It’s been a month and a half since Hurricane Ian ripped through Southwest Florida, bringing historic levels of flooding to Collier County. Areas hit hardest by flooding are still priorities for the county’s Solid and Hazardous Waste Division, director Kari Hodgson said.

“The utmost priority is removing all of what is termed construction and demolition, which is the drywall, the insulation, furniture, mattresses, all of those items are a priority because they’re going to mold and that could get people sick,” Hodgson said. “And then getting it off the streets for the same reasons that you can clog storm drains and the odor associated with it.”

Unlike Hurricane Irma, which forced large amounts of vegetative debris, horticulture, cleanup from Ian is not an immediate concern. Hodgson is noticing trees are just starting to feel the impact of the saltwater intrusion from the flooding, making it a focus of the debris cleanup team.

“It is somewhat of a benefit, if you will, that the vegetative debris takes a little longer for some of it to die, because the tree tries to recover from what it’s experienced,” Hodgson said. “So we’re seeing a whole lot of vegetative [debris] come out now.”

The community was quick to learn Ian and Irma aren’t comparable. “In Irma, the public roads were scattered with vegetative debris, then you have [Ian] where the public roads weren’t nearly as scattered with vegetative or debris in general,” she said. “It was these areas that experienced these floods and the surge, so it kind of shifted that mindset.”

County staff planned to follow Federal Emergency Management Agency protocols after Irma for Ian. Three weeks after Irma, FEMA approved entry into gated communities to gather vegetative debris.

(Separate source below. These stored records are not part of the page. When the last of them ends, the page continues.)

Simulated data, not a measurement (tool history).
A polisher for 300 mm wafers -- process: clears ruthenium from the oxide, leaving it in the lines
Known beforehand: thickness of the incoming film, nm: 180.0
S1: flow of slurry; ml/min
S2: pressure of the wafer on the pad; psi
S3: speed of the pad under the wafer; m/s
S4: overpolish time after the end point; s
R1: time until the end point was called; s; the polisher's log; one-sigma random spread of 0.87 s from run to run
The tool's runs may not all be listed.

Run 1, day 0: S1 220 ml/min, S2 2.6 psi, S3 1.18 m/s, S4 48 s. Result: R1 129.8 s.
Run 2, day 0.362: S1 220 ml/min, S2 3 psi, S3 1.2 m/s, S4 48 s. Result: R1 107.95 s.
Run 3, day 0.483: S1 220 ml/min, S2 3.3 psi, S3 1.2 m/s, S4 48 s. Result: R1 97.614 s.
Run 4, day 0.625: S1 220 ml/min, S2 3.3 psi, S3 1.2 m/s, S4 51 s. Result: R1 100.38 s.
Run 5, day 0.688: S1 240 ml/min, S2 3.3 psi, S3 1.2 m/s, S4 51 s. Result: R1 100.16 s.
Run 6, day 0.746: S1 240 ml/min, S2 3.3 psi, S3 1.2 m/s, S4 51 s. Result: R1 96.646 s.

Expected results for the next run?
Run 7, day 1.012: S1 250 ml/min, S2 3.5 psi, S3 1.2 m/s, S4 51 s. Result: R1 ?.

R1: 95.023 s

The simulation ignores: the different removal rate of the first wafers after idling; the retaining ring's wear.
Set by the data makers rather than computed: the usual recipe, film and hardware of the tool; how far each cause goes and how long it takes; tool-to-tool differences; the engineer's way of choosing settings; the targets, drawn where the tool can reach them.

The county experienced an unanticipated change in FEMA guidelines this time, causing homeowners associations to wait longer than what’s ideal for debris collection. “We put in the request on Oct. 5, about the same day we started debris removal, to countywide be able to go and remove debris in gated communities and FEMA said ‘No, it’s not a big countywide storm and we will not allow that,’” Hodgson said.

Staff is pushing to get into every gated community on an individual basis by sending a letter to FEMA and waiting for approval.

HOAs are expected under FEMA guidelines to have debris removal insurance, which is why an extra step is required for the county to receive permission to enter those communities. The Solid and Hazardous Waste Division sees this as one of the biggest obstacles in the cleanup process.

“I think the biggest frustration has been trying to get to areas where it’s been much more hard to get approval, because you only know what you know,” Hodgson said. “When you go through a storm like Irma and you get that approval and then it’s like, ‘Oh, okay, change the strategy.’ So [we’ve spent] lots and lots of time with FEMA and state representatives. We appreciate the time they’ve taken to come down here, we did two-day tours with FEMA and multiple-day tours with the state.”

Debris is being taken to the Wiggins site off Vanderbilt Drive and the Collier County Resource Recovery Business Park just north of the county landfill. Drywall, furniture and other construction items are smashed and taken by a tractor trailer to the Okeechobee landfill. Appliances are recycled, and vegetative debris is taken to Florida Soil Builders in the northeast part of the county. These sites are not open to the public and are approved by the state and inspected by FEMA for compliance. 

The county expects the entire debris mission, excluding waterway debris, to cost more than $40 million. That number could increase as seasonal residents return to Southwest Florida.

“We might find that as our seasonal residents return that there’s a lot more that’s put at the curb than we anticipated or expected,” Hodgson said. “That could make the number rise. Then there’s people that maybe aren’t just seasonal but haven’t returned to their homes because this is the southwest part of Florida where this is a lot of people’s second homes. So we just have to wait and see for a little while, see how that affects that ultimate dollar amount.”

Those returning to their homes for the first time since the storm must follow the county’s standards for debris separation. Debris should be separated into piles of construction and demolition debris, vegetative debris and then any household hazardous waste such as chemicals. Debris should not be placed near fire hydrants, utility and water meters or storm drains.

“We’re asking residents if they have veggie waste to conform it the best they can to our curbside collection which is 4 feet in length and 4 inches in diameter, and bundled or put in a paper bag or container,” Hodgson said. “That’ll help us prevent from having to ask FEMA for permission to come in and try and remove it.”

Debris pickup trucks will not go through a community or road only once. The county realizes that residents are still evaluating the flooding and storm surge impact and are continuing to put items out on their curbs.

There are still around 100 trucks collecting debris throughout the county.

“We work in the garbage industry, we’re not insensitive to complaints by any means, but I can honestly say the public has not been very harsh to us, and we’re very grateful for that,” Hodgson said. “They have been supportive and understanding and now people are starting to get a little impatient and I completely understand that. I’ve been working in the waste management industry for 18 years and people don’t want to see their life at the curb. For us, it’s been staying focused on the mission, which is restoring our paradise and have empathy. Understand what people are going through.”